The latest data released by the Notre Dame Global Adaptation Initiative (ND-GAIN) shows governance is a major factor for countries improving preparedness for climate change. The annual ND-GAIN Country Index ranks 181 countries on vulnerability to extreme climate events such as droughts, superstorms and other natural disasters as well as readiness to successfully implement adaptation solutions.
The top five countries showing the biggest amount of improvement in preparedness over the last year were Ghana, Solomon Islands, Cape Verde, Sri Lanka and Myanmar. Countries showing the least amount of improvement included Bosnia and Herzegovina, Chile, Macedonia, Burundi and Brazil – host to the 2016 Summer Olympic Games.
ND-GAIN researchers measure common factors of successful adaptability to climate change, such as improved economies, access to resources including reliable drinking water, agricultural capacity and political stability.
“Political changes bring opportunities for countries to improve on the overall stability of the country with regard to climate issues,” said Patrick Regan, associate director of Environmental Change Initiative for ND-GAIN and professor of political science at the University of Notre Dame. “At a time when adaptation to climate change is critical, this data shows that policy makers are a key component to ensuring countries large and small are prepared to face potentially devastating natural disasters.”
The findings will be shared at the United Nations World Data Forum in Cape Town, South Africa, Jan. 15-18.
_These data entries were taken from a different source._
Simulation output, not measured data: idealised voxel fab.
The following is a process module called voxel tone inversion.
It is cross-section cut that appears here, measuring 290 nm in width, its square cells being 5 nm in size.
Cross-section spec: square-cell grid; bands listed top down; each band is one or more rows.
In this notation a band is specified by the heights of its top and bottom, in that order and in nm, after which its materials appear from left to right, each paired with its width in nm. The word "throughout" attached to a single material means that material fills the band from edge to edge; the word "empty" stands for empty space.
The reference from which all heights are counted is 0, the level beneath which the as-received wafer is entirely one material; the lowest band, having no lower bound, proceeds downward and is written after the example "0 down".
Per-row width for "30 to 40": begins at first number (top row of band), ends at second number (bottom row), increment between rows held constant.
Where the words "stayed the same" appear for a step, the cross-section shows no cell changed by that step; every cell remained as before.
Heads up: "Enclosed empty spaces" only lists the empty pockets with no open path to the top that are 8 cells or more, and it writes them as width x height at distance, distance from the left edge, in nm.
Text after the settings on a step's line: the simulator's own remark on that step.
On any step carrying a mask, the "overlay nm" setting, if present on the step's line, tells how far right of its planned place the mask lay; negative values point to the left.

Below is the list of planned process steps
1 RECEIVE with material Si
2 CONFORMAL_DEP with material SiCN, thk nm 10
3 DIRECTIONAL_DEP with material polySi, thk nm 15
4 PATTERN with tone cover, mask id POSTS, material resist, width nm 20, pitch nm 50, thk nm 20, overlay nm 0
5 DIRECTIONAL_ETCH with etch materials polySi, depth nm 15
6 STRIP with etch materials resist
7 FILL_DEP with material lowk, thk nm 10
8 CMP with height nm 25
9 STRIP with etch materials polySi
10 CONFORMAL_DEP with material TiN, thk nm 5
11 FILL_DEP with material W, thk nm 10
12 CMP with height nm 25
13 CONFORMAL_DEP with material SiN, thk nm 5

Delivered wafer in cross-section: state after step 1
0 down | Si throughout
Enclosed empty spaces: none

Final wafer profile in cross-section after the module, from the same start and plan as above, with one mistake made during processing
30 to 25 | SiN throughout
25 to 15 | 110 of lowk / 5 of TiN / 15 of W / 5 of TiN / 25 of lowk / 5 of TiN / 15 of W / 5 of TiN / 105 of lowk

More About ND-GAIN’s Biggest Movers:
- Myanmar tops the list of those countries making improvements. The country saw sweeping political changes following decades of military rule and experienced constitutional reforms, elections and elimination of economic sanctions, and it expanded its information and communication technology infrastructure.
- In Sri Lanka, progress has been steadily improving since violent conflict ended in 2009. Recent elections ended political corruption and, subsequently, reforms have helped improve the country’s readiness score substantially.
- Burundi saw the least amount of progress – making it the biggest degrader in 2015. The country has suffered civil unrest and a coup was announced in May 2015, making Burundi one of the most politically unstable countries in that year.
The index also measures those countries improving or degrading over a five-year period. Countries making significant improvements over a five-year period include Russia, Uzbekistan, Iran and Rwanda. Those countries whose score slipped during the same period include Syria, Cuba, Spain and Argentina.
The ND-GAIN Country Index aims to unlock global adaptation solutions that save lives and improve livelihoods while strengthening market positions in the private sector and policy decisions in the public sector. Measuring not only vulnerability but also the readiness to take on investment, it informs strategic, operational and reputational decisions regarding supply chains, capital projects and community engagements. The index includes 21 years of data across 45 indicators for 181 countries. ND-GAIN is housed in the Environmental Change Initiative of the University of Notre Dame.